Out-Law Guide 11 min. read

What the EU Corporate Sustainability Reporting Directive means in practice


The EU Corporate Sustainability Reporting Directive (CSRD) is a transformational piece of legislation, which revises previous EU rules concerning the environmental, social, and governance (ESG) information corporate entities must report on.

It also brings a much broader set of businesses and firms within scope for sustainability reporting, including many non-EU entities.

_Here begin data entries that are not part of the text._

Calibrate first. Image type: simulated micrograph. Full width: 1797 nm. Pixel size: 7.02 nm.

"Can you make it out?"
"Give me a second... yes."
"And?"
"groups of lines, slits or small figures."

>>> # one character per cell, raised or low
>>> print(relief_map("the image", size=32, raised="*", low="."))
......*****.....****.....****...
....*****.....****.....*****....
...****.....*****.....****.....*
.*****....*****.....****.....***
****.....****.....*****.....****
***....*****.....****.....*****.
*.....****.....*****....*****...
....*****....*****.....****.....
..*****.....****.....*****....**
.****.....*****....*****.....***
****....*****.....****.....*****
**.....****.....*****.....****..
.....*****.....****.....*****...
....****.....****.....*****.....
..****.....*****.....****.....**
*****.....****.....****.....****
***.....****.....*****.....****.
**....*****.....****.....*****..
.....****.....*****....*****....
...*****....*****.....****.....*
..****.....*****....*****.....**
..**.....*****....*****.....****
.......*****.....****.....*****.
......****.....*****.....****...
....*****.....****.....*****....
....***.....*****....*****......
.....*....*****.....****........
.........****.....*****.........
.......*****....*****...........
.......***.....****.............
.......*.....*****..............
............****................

The CSRD is regarded as the most comprehensive sustainability reporting standard globally, applying a double materiality approach. This means that in-scope companies must report both on how sustainability issues affect their performance, position, and development (the ‘outside-in’ perspective), and on their own impact on the environment and people (the ‘inside-out’ perspective).

What should I do now?

One particular point to note that its applicability is wide in terms of the number of entities that are or will be in scope for reporting obligations and it is being implemented in stages, extending its reach every year.

Pinsent Masons has developed an online tool to indicate how urgently a business needs to start gathering lots of new data to ensure you can meet the impending reporting deadline.

What’s the purpose of the CSRD?

The EU’s action plan on sustainable finance identified a need to strengthen corporate reporting on sustainability to enable investors and other stakeholders to assess companies' long-term value creation and their sustainability risk exposure.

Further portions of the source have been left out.